RIYADH: Saudi mining and metals company Maaden has reported a 156 percent jump in its net profit attributable to shareholders for 2025, driven by higher commodity prices, record production volumes, and a one-off bargain purchase gain.

The state-backed giant posted a net profit of SR7.35 billion ($1.95 billion) for the full year 2025, an increase from SR2.87 billion in the previous year. The firm’s revenue surged by 19 percent to SR38.58 billion, up from SR32.55 billion in 2024.

This comes as Saudi Arabia steps up efforts to expand its mining sector as a pillar of economic diversification, encouraging international participation and private investment to unlock the Kingdom’s estimated $2.5 trillion in untapped mineral resources under Vision 2030.    

In a statement on Tadawul, the company said: “Performance was led by record phosphate production, near record aluminum production, an increase in all three of Maaden’s main output commodity prices.”

The performance was also fueled by a 60 percent increase in gross profit, which reached SR14.79 billion. In its annual results announcement, Maaden attributed the top-line growth to “higher commodity market prices for phosphate, aluminum and gold business units,” as well as increased sales volumes in its phosphate and aluminum segments. This was partially offset by slightly lower sales volume in the gold unit.

Maaden’s CEO, Bob Wilt, hailed 2025 as a transformative year for the company, marked by strategic growth and operational excellence. “This was a great year for Maaden’s strategic growth. We delivered strong financial results and sustained operational excellence across the business,” he said in a statement.

“This was driven by growth in production across all businesses, including record-breaking DAP (di-ammonium phosphatevolumes), disciplined cost control across and a clear commitment to our role as a cornerstone of the Saudi economy,” Wilt added.

Profitability was further bolstered by an increased share of net profit from joint ventures and an associate. This included a one-off bargain purchase gain of SR768 million related to Maaden’s investment in Aluminium Bahrain B.S.C. The company also benefited from lower finance costs.
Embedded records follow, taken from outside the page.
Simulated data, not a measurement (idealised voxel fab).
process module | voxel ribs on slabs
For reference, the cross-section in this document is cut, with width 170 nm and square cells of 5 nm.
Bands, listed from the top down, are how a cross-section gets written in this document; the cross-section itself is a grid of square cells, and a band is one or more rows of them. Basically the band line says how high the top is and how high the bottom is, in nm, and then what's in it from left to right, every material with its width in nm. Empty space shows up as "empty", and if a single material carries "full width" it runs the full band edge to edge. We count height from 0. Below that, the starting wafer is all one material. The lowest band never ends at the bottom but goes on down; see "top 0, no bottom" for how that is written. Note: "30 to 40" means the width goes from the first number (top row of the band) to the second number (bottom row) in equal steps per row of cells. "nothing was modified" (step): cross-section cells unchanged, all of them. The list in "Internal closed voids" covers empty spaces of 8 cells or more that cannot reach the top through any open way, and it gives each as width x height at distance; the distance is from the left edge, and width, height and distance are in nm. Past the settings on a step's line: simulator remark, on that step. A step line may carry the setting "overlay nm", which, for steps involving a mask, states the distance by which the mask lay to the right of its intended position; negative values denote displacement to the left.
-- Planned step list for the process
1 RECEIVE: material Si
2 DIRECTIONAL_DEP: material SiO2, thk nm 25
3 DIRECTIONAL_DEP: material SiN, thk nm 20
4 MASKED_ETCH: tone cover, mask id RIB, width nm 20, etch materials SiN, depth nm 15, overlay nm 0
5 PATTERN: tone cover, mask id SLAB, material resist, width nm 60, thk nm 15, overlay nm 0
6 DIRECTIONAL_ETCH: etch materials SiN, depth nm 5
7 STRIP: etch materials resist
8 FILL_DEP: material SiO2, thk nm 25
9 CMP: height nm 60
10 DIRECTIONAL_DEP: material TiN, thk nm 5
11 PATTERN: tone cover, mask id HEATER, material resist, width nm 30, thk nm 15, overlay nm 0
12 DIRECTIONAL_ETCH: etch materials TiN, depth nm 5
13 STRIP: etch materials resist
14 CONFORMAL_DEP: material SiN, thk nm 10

The fourth quarter of 2025 was strong, with Maaden swinging to a net profit of SR1.67 billion, compared to a loss of SR106 million in the same period of the prior year. Quarterly revenue rose 7 percent to SR10.64 billion.

The firm achieved record production of di-ammonium phosphate, reaching 6.72 million tonnes for the year, a 9 percent increase. Aluminum production remained near-record levels, while the company added a net 7.8 million ounces to its reportable gold mineral resources through discovery and resource development.

The phosphate division saw sales jump 17 percent to SR20.77 billion, with the earnings before interest, taxes, depreciation, and amortization margin expanding to 47 percent. The aluminum business reported a 9 percent increase in sales to SR10.99 billion, with EBITDA more than doubling in the fourth quarter.

Looking ahead, Wilt emphasized that the pace of growth will accelerate as the company advances key initiatives, including the Phosphate 3 Phase 1 and Ar Rjum projects, which remain on budget and schedule. Maaden has also secured a gas supply for its future Phosphate 4 project.

“This pace of growth will only accelerate. Not only as we advance projects and increase the scale of our exploration program, but as we continue to grow production and implement technology that will further modernize, streamline and unlock value,” Wilt added.

Earnings per share for the year rose sharply to SR1.91, up from SR0.78 in 2024. Total shareholders’ equity increased by 18.7 percent to SR61.59 billion.